During the winter you can be forgiven for thinking that gardens don’t offer much interest and that, with daylight hours at a minimum, there is little point spending time on garden design until spring arrives and you can get planting in earnest. One of the best ways to keep your garden looking vibrant in winter is to have plenty of evergreen planting that adds both structure and color to your garden. When the rest of the garden is not in flower, evergreens really come into their own.
If you are thinking about adding some evergreen plants for next winter, the time to start thinking about it is now. If you need to rearrange your garden layout to accommodate them, then you’ll want to conduct any ground works sooner rather than later. Once completed, you’ll be ready to plant immediately that the weather improves and the new plants can take full advanatge of the springtime growing season. Most evergreens are hardy, but with newly planted ones they will still want to avoid hard frosts.
Pine trees are an excellent choice for an evergreen element in a garden. Relatively fast growing, pines add height, architectural structure and a pleasant verdant hue to your winter outlook. If you want to create a little privacy in you front garden, pines placed in a row will do a good job. A couple of pines, planted like columns in front of a buildings façade create a classic look. There are plenty of species to choose from, with feathery leaves or needles in a wide range of colors, from blue green to limes.
Evergreens are ideal for gardens that have a formal layout to their design. Traditional Italian formal gardens look great year round, even if there is little of interest in the beds, if the various zones are split up by evergreen box hedging. The classic look is symmetrical and has a water feature near to the center. Alternatively, twin rows of cypress trees or pines set along a driveway create a sense of formal theatricality that is hard to beat.
Don’t overlook the evergreen properties of grass. If you think that grass is just for lawns then think again. Grasses make wonderful ornamental additions to any garden, winter or summer. Plant grasses that will offer year round color to you garden. Tall standing grasses, like bamboo, that move in the wind add good interest to a winter view. Alternatively, plant them in clumps in your borders to create some definition from the lawn area.
Low Level Shrubs.
Planted at the front of your home’s façade, a few low level shrubs can create a good sense of space that can be something like an extra external room. There are plenty of shrubs that will do the job and not go on to grow and grow. Dwarf evergreens, like hebes, gorse, and japonicas don’t need a great deal of cutting back to maintain a pleasing amount of growth. Go for some cordylines as another good low level shrub because they add a touch of red as well as green all year round.

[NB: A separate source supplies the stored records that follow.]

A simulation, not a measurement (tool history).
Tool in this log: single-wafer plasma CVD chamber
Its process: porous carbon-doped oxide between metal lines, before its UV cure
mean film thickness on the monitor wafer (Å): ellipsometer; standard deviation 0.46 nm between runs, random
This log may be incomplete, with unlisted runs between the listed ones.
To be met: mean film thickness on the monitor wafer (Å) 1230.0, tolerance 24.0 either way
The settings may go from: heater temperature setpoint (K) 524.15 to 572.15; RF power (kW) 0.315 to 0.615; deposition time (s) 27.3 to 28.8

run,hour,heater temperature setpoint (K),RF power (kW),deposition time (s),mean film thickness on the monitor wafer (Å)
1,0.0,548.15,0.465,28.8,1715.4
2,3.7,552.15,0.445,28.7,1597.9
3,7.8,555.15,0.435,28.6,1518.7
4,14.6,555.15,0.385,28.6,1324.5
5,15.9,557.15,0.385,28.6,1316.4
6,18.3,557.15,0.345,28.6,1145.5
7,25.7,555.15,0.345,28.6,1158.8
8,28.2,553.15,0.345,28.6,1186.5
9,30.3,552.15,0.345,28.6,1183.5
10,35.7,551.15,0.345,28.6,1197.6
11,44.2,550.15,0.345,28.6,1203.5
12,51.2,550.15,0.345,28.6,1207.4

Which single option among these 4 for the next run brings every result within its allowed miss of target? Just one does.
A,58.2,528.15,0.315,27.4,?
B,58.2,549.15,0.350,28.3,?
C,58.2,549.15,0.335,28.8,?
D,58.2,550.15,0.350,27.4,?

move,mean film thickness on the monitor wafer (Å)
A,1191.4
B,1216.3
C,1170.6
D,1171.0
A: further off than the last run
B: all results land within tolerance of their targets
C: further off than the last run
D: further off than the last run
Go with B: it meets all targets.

Do you have no garden space, but still want the evergreen look? The simplest way of adding some winter color to your home’s exterior is to opt for planters with some evergreen growth. Japanese maples, grasses and boxwoods will all do just fine in a planter or even a flower box as they would in the ground.
Hedging Your Bets.
Hedges give gardens structure and definition. They remain a popular choice for marking out the boundaries of your territory and creating some privacy. Mature hedges will also provide year round color that brightens your property in the winter months. Privet and boxwood make excellent choices for hedging, but also consider a less traditional plant like horsetail, which is fine so long as it is kept in containers to prevent it taking over. Hedges don’t need to be six feet high green garden walls. They also work well at transition points, between paving and lawns, for instance.